Daily Ground – – – January 11th
You can’t stop the waves, but you can learn to surf. – – -Unknown
What are you afraid of? Starting a new job, sending your child to a sleepover, going back to school at 40, the economy? Fears are like waves in the ocean, there is no use in fighting them, just ride the surf. Unfortunately the older we get,the more mucked up our minds get, and sometimes we can’t even admit that it is fear we are feeling.
Here’s the thing: fear is in your mind. It usually has nothing to do with what is going on right in front of you. It has to do with a past event that gets triggered or a succession of worries about the future. Your mind really is out to get you.
My sister had leukemia for 10 months, and I was her caretaker. At the time of her illness I had a very flexible job, and I was able to be there often. As she was in remission, I was offered a new job. The worry was maddening. I worried she would get sick again, and that I wouldn’t be able to care for her, and that I would lose my job, and that my family would suffer. My. Mind. Would. Not. Stop.
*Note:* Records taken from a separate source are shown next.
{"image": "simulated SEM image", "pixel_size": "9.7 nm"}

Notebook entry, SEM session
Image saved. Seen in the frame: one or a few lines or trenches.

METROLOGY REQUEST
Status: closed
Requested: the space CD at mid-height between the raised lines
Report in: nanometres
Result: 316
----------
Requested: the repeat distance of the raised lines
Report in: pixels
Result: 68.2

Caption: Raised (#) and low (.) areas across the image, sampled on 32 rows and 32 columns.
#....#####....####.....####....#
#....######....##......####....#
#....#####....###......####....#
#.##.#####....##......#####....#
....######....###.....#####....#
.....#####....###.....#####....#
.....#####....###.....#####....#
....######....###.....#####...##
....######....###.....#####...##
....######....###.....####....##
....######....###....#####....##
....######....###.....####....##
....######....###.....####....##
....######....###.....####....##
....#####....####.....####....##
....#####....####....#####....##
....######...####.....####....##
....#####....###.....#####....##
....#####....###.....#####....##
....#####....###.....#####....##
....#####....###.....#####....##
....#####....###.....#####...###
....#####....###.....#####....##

I was starting the new position in June. My sister died the April before I began. All that worrying was for naught. The outcome was devastating, but the lesson was not lost. Do I really think I have control over events – over sickness and health – over life and death? All of that agonizing worrying about a job choice was centered in my mind. I wasn’t riding the waves of life. I was fighting them, drowning, and missing the moments right in front of me.
I can still get caught in worry mind, but I usually get out of it before I sink. I lean into the waves instead of fighting. The thinking is always, always, always worse than the actual doing.